Fortunately, Graham’s thoroughness meant he kept an eye toward posterity and he recorded many, if not all, the bands that performed at The Fillmore East during its heyday. His foresight has allowed us to enjoy an incredible catalog of live albums, some of which, like the Allman Brothers’ At Fillmore East and Jimi Hendrix’s Band Of Gypsys, continue to be held up by many rock fans as amongst the greatest of all time. The latest product to come from that hallowed hall is a new set called The Who Live At The Fillmore East 1968 that is an amalgamation of two shows that the group performed in the venue on Friday, April 5 and Saturday, April 6, 1968.
1968 was a time of significant change inside The Who. Having spent most of their creative life up to this point as a singles act, guitarist Pete Townshend had just come under the spell of Indian spiritual mentor Meher Baba, and was already thinking bigger and going deeper within himself to figure out where he wanted to take the band’s music next. The next year would reveal what, exactly, was going through his mind during this fraught moment once the world-at-large finally got to wrap their ears around The Who’s towering rock opera Tommy, a concept record that relates the story of the titular teenager, a “deaf, dumb, and blind” boy who sure plays a mean pinball. But at this moment, the members of the band and the public were still left to consider what was next.
“I think they were progressing and finding their feet,” Pridden said. “They had already developed into a great live band before we went to America, but they started to step out with the music a lot more. In fact, they became known for it. The playing was really dynamic. They were moving to the pinnacle.”
The Who had performed at The Fillmore East once before in 1967 when it was still called The Village Theatre. This was also before Graham renovated the venue, installing the state-of-the-art 35,000-watt, 26-speaker sound system and psychedelic light show. The Who would be the first British rock group to play the new Fillmore, in what was only its fourth week post-grand opening. Townshend himself noted the significant upgrade just before launching into the song “Relax” on the Fillmore East 1968 album. “The last time we played this theater it was known as the Village Theatre and I think I prefer its present name and organization,” he told the crowd. “Though some people might dig it as it was, we called that kind of place a pisshole.”
These particular shows came during the back-end of a grueling world tour that began all the way back in January. “We’d already been to Australia and done a few more gigs in England then flew out to San Jose, California and did some gigs in America,” Pridden remembered. Long nights crisscrossing the country on a converted Greyhound bus without only wooden bunk beds to sleep on while living off a diet consisting of Kentucky Fried Chicken would be enough to crack anybody, but despite the grueling conditions, the band kept a cheery demeanor that only comes from a certain kind of youthful enthusiasm. “When you’re in your twenties and it’s the first time you’ve been out in America, which it was for us, it was just eye-opening so that sort of things wasn’t a hardship at all,” Pridden said.

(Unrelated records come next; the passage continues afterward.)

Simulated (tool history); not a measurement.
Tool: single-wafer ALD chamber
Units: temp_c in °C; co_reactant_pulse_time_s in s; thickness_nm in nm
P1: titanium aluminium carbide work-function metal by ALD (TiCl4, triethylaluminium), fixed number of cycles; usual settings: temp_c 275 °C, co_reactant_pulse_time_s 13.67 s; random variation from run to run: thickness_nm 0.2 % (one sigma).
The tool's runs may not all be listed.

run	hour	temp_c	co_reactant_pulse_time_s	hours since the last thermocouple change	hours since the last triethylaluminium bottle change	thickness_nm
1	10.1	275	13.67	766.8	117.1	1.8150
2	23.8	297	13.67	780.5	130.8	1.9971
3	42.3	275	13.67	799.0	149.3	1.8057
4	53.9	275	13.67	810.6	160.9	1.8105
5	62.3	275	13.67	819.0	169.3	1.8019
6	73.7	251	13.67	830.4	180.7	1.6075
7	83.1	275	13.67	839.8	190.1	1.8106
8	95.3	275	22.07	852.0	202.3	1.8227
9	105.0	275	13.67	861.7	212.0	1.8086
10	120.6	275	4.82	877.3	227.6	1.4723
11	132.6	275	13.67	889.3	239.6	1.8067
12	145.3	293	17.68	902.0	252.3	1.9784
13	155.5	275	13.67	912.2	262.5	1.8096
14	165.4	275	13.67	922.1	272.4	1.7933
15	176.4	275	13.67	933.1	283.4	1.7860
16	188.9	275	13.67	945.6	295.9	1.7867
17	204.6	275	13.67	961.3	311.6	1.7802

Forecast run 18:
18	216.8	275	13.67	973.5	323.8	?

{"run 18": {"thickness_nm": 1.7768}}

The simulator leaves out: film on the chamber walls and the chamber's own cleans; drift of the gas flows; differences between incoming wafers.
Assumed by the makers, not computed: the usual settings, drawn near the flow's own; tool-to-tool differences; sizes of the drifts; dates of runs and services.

Practical jokes, mostly springing from the demented mind of the group’s drummer Keith Moon, helped to keep the mood light. In fact, shortly after the group had checked into their favorite hotel in New York City, they were forced to relocate to Waldorf-Astoria. It turns out, Moon had detonated a couple of cherry bombs in the hotel’s elevator with the manager still inside.
April 1968 was also a fraught time in American history, which the Who experienced firsthand. Just the day before the band was scheduled to proceed with these Fillmore shows, Martin Luther King Jr.’s life was brought to a tragic and violent end by an assassin’s bullet in Memphis, Tennessee. All across the country, riots broke out as African Americans took to the streets to vent their anger, pain, frustration, and sadness. As America burned, it was put to The Who to see whether they would go on or not.
John Morris, a stagehand at The Fillmore East, and later one of the producers at Woodstock, recalled in Graham’s memoir My Life Inside Rock And Out, that guitarist Pete Townshend “was sitting in the office, talking about violence and how he hated it. How he didn’t understand what was going on in the world. I mean, we literally talked for two or three hours… we decided to go ahead and do it. A lot of people were against it. But we did it.”
It’s easy with the benefit of hindsight to register the power of macro forces dictating and guiding micro events, but The Who’s performances during their two-night run at The Fillmore East, rage with an intensity that is patently breathtaking. Nowhere is that more clear than in their encore rendition of their biggest hit up to that point, “My Generation.” While the song clocks in at a measly three-and-a-half minutes on record, at The Fillmore East, the band stretches the song out to ten-times that length, turning it into a half-hour long, psychedelic behemoth.
There are whole sections of the, let’s call it a jam, that defy any sort of musicality whatsoever, and seem to presage the arrival of Lou Reed’s maligned, guitar-instrumental album Metal Machine Music by a good eight years. Townshend’s guitar squeals and grates with furious feedback, as Moon furiously bashes away at whatever drum enters his field of vision at that exact moment, his floor kick lending just the slightest bit of order to the maelstrom of sound. Daltrey remains mostly invisible from the proceedings, sticking around only long enough to usher in the festivities before f-f-f-fading into the background.
Beyond that dynamic soundgasm, The Fillmore gigs were also notable for a variety of firsts for The Who. “One reason this [gig] was special is that it was the first time we played ‘Fortune Teller’ onstage,” Pridden noted. “We also played ‘Little Billy’ for the first time during those two nights, and ‘Relax,’ that was the first time we’d done that onstage, and the version they did was unbelievable!”
While more casual Who fans will get a kick out of hearing raw and raucous renditions of familiar hits like “A Quick One” and “Happy Jack,” it is indeed the 1967 The Who Sell Out deep cut “Relax” that steals the show. The title of the song is a hilarious misnomer, marked as it is by one of the most potent, far-out guitar solos Pete Townshend has unleashed in his 50-plus years of tearing down stages. For eight-full-minutes, Townshend rips away at his guitar with a passion and fury that surely would’ve brought a smile to his good buddy Jimi Hendrix’s face, establishing once again his role as one of the more underrated six-string wizards of his mighty class of players. Townshend always lacked the technical brilliance of an Eric Clapton or a Jeff Beck, but what he lacks in precision he more than makes up for in sheer attitude.
Having been witness to quite literally thousands of Who concerts in his decades on the road with them, Pridden hesitates to call this their peak moment as a live band, but he continues to hold it in high esteem. “I wouldn’t say it was the best show of their career, but it’s bloody well up there!”